Cloud Search & Analytical SQL Server

Overview

Cloud search provides advanced search and indexing of JSON documents or you your mongoDB data without writing any data integration code. The search engine is built from the ground up in c++ and optimized for speed and also realtime updates, deletes to the posting list index. The search engine operates as either a standalone mongodb compatible database or as a replica instance and syncs all your data in realtime by continously reading the mongod oplog.

What is the difference between Cloud Search and native mongoDB Search?

  • Cloud search offers more boolean operators such as ANY, AND, ATLEAST, NOT and allows you to combine these operators in a way impossible in mongoDB search
  • Cloud search also supports proximity (ordered and unodered), prefix, fuzzy search and advanced boosting using expressions.
  • Cloud search does not restrict you to a single text index on a collection.
  • Cloud search support highlighting & Snippetting using postings-highlighter.
  • Cloud search can intersect, union, reverse complement several special (text and geo) and normal indexes together in memory sparse bitmap datastructures for blazing fast searches. This feature is a game changer for search performance on documents.
  • Cloud search allows you to do multi-term and single term type ahead suggestions using prefix search.
  • Cloud search supports boosting and weights at query time instead of index time as in mongoDB search, you can boost one index over the other. Such as boosting the title field over description in an ecomerce search application.
  • Cloud search features can be accessed using the $textx operator instead of the mongoDB $text operator.
  • Cloud search supports SQL Select instead of the mongodb aggregation pipeline.

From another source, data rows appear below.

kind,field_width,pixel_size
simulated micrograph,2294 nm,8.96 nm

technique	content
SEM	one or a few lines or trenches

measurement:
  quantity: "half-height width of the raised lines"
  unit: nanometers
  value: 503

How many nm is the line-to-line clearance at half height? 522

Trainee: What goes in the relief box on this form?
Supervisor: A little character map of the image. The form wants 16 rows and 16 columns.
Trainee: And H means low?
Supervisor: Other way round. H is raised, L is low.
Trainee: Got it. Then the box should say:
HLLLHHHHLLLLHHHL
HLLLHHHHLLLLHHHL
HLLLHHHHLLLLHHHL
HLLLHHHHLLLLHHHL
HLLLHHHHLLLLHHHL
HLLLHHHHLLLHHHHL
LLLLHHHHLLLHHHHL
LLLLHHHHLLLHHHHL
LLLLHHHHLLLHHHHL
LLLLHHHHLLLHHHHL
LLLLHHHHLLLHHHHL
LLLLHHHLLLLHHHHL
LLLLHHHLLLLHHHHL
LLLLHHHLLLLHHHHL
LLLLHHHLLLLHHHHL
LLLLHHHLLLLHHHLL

How does cloud Search work with the mongoDB database.

Cloud search syncs your data from mongoDB by tailing the database oplog. All updates to your mongoDB database are automatically reflected in your search index in a few milliseconds.

The search engine only uses the in-memory skiplist indexes to process queries. For regex queries for example, the index keys are scanned and the regex operation applied on each key and then a set union operation is performed on the set associated with each key to complete the query. The Textx and text operator uses an inverted index. Geo spatial queries leverages google's S2 library. All other attributes perform a btree search to find the skip list associated with each key. Logical operators execute using the resulting skip list indexes from btree scans.

Cloud search as your primary database

Because cloud search is mongoDB compatible and supports almost all CRUD operations except mongodb map-reduce, it is possible to use cloud search as your only database. The search engine supports CRUD operations the same way mongoDB does. You could also keep only your search documents in the cloud search engine and your other documents in mongoDB.